Wednesday, September 12, 2012

SPEAKER OF THE HOUSE: Two-Year Terms vs. Enduring Dominion



There is a ritual that occurs bi-annually where Legislators in the House of Representatives begin to assess their reputations and standing among their colleagues. It is an exercise in measuring their political capital and portends the coming of a great clash of egos known as Leadership Elections.

Just days after the general election, those who are victors and members of the majority party assemble themselves to select who shall be the Speaker of the House.  The ballot is secret.  Due to the high stakes and intense pressures of the vote, many Representatives consider the confidentiality of their decision one of their greatest privileges.

It is difficult to observe the Legislative body as it is subdivided into clans who support one individual over another.  The very essence of being a Representative requires understanding and an ability to work with others.  Rarely are policy decisions founded on the idea that a Legislator dislikes another or likes one colleague more than another.  Yet, this pettiness is the essence of Leadership Elections.

Utah has a unique history of electing Speakers of the House.  The tenure of Leadership via the election process used to follow a natural progression with an unspoken rule of limited terms.  It is a little publicized fact that every Speaker of the House to serve prior to 1998 (all 52 of them) served only one term.  Speaker Stephens was elected by the body in 1998 and served an unprecedented three consecutive terms through 2004. Other Speakers succeeding him served multiple terms as well.

It is difficult to explain this shift in tradition.  Regardless of the reasons, however, the impacts are significant.  Let's review a couple of the consequences associated with multi-term Speakers.

Consolidation of Power

The Speaker holds a great deal of control over who is appointed to serve as Committee Chairs.  Committee Chairs in turn have control over the agenda of their meetings and dictate which bills will or will not be heard.  It is a powerful position to hold.  Since the Chairperson serves at the pleasure of the Speaker, natural alliances form among appointed Chairpersons and the Speaker who appointed them.  Without the moderating effects of altruistic self-imposed term limits, this dynamic galvanizes a power structure within the body, for better or for worse, that is self-sustaining.  The entrenched power structure has the potential to stymie the policy making initiative of the body.  

Depletion of Talent

One of the benefits to the State that occurs with changes in Leadership is revitalization of the organs of government.  With new Speakers come new Committee Chairpersons.  The appointment of new Chairpersons allows institutional knowledge and memory to be accumulated by a new generation of leaders.  In essence, Speaker and Chairperson turnover replenishes and expands the State's reservoir of governing talent.  The monopoly grip of multi-term Speakers and Chairpersons does a disservice to this limited talent pool.      

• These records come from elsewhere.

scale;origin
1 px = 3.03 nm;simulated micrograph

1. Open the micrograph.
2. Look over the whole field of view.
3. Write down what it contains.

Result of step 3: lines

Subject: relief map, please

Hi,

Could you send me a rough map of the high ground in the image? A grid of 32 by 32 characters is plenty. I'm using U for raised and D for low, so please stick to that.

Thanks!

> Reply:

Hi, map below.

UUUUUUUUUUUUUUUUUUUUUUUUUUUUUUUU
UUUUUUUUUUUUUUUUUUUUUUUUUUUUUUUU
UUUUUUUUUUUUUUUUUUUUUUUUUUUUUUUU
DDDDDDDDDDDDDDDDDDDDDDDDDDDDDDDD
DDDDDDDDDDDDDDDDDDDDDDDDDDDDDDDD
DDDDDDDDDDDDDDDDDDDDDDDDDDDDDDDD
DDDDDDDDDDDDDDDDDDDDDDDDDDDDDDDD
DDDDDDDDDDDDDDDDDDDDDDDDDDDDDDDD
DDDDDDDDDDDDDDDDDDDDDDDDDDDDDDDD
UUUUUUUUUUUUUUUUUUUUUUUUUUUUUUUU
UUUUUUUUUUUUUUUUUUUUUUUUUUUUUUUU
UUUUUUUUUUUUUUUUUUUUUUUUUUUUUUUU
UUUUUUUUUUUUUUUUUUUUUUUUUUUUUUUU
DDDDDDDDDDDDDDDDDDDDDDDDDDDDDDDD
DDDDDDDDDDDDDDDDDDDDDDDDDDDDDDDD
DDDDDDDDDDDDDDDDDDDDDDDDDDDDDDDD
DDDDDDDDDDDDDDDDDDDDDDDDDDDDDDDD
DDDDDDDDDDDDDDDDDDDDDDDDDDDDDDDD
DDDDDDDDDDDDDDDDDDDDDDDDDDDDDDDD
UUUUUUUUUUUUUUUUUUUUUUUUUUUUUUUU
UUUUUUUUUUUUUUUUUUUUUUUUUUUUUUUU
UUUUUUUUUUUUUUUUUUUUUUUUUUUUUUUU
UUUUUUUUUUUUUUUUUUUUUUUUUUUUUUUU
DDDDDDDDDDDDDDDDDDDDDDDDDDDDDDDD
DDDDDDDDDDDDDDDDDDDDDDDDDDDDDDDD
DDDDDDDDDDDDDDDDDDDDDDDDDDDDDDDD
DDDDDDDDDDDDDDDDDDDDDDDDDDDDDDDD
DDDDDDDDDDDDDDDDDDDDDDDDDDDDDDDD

My initial personal experience with leadership elections was quite unique.  Considering my upset victory at the general election, my vote was not part of the leadership election calculus until the day before they were held.  It was then that the surrogates and candidates flooded me with phone calls trying desperately to establish some rapport.  The most memorable calls were groveling approbations.  Such as "Jeremy you are super awesome!  Sorry I didn't help you in your campaign and you don't know who I am.  But hey, I am running for leadership. Vote for me!"

One of the key arguments made by surrogates for a candidate for Speaker that year was the concept of self-imposed term limits.  The facts of this once-prominent tradition in the House of Representatives were presented and it made a compelling case.

So does this "forgotten" tradition warrant consideration today?  Are the arguments for it just as compelling as they were then?  I believe so on both accounts.  A lofty institution such as the House of Representatives deserves a lofty tradition.  Restoring self-imposed term limits would bring great honor, respect, and vitality to the legislative body.     

1 comment:

  1. Jeremy: Doesn't some longevity (say, through an economic cycle?) help in a committee chairman's experience and accountability? If they are a)there long enough to see a bill passed that has a lot of markup/straddles two sessions, and b)have ownership of how the bill plays out, then c) people can see who's performing better...and d) real leadership characteristics can emerge.